THE MAN WHO BROKE HIS WRITTEN

CONTRACT

WITHOUT REPAYING HIS EMPLOYER WHAT HE

HAD BORROWED

IN Bailey against Alabama,1 decided by the Supreme Court in January of 1911, Justice Hughes was called upon to declare whether vital principles of freedom, which under ordinary industrial conditions would be recognised as fundamental in the relationship of employer and employé, might be put aside by a State perplexed by the conditions which have arisen as to farm labour in many of the plantation districts of the South.

The State of Alabama had tried to make a little more effective the legislation it already had, along lines and for purposes by no means unusual, in either North or South. The question was whether this amendment went too far. The difficulty sought to be remedied was that employés of an irresponsible and more or less wandering type often go around and make written contracts with plantation owners, whereby they hire out for a year; they do this with no intention of remaining at work and with inten1219 U. S. Reports, page 219.
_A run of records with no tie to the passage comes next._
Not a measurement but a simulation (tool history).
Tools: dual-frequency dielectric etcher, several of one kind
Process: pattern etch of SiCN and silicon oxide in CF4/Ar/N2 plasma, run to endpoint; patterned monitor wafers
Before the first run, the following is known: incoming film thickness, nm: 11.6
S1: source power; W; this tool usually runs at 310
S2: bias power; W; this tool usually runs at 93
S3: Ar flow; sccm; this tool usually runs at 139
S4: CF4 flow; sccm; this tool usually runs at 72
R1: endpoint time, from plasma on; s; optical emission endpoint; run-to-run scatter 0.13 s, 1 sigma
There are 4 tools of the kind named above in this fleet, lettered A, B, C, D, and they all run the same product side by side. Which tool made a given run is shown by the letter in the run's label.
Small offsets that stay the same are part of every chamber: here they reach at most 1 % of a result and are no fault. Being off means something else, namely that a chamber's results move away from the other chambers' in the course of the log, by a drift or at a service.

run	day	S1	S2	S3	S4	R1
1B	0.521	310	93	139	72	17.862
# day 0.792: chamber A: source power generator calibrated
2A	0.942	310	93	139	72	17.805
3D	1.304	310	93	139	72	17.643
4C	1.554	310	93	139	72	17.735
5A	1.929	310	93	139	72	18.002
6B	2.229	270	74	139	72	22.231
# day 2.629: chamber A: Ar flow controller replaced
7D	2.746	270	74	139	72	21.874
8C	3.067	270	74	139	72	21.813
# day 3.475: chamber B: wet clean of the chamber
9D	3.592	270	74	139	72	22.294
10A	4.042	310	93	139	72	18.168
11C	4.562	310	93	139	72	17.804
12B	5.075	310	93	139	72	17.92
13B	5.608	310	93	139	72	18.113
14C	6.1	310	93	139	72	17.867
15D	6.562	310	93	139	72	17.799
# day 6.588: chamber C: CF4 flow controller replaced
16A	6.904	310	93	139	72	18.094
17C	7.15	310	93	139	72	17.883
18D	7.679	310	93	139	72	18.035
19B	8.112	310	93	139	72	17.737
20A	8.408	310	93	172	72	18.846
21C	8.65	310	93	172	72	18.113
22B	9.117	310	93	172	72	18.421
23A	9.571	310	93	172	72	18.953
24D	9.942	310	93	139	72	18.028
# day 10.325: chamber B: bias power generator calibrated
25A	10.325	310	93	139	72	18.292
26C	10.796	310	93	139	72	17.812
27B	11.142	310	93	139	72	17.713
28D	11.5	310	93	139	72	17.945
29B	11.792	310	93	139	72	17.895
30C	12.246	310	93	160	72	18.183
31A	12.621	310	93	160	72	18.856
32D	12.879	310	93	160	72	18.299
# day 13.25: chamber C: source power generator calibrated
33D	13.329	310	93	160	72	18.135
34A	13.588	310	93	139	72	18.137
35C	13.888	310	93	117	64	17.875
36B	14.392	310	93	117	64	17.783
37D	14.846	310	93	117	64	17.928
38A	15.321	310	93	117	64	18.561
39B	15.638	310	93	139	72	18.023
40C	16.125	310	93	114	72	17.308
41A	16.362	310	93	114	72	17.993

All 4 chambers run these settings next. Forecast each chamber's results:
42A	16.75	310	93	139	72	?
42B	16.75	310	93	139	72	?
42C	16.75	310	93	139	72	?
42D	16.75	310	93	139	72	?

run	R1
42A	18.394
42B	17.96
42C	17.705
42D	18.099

tion only of "getting something for nothing" from the employer; they obtain advances of moneys or supplies on account of their prospective services or as an initial payment under the contract; and then when the season of dire need for their labour in the fields comes on, they disappear or do nothing, leaving the employer possessed of a written contract but "out" both money and farm hands. There would be no use suing for the money, and no way of compelling the man to work as he had agreed. The State thought it was a reasonable thing to draft the most effective law that could be perfected, under the Constitution and the American way of doing things, to protect employing owners against this kind of fraud. So the State legislators kept experimenting on their form of statute, making it a little more drastic from time to time, as the need became greater and new provisions suggested themselves. Now and then they encountered difficulties with their own State Supreme Court,1 but matters worked along until finally they passed an amendment under which the mere failure to perform a contract to work for a specified time, coupled with a failure to pay a debt for advances which were to be liquidated during the contract period, would, if shown in court, be sufficient evidence to warrant the conviction of the defaulting em

1

Toney vs. The State (141 Alabama Reports, page 120); Ex parte Riley (94 Alabama Reports, page 82); Bailey vs. The State (158 Alabama Reports, page 25).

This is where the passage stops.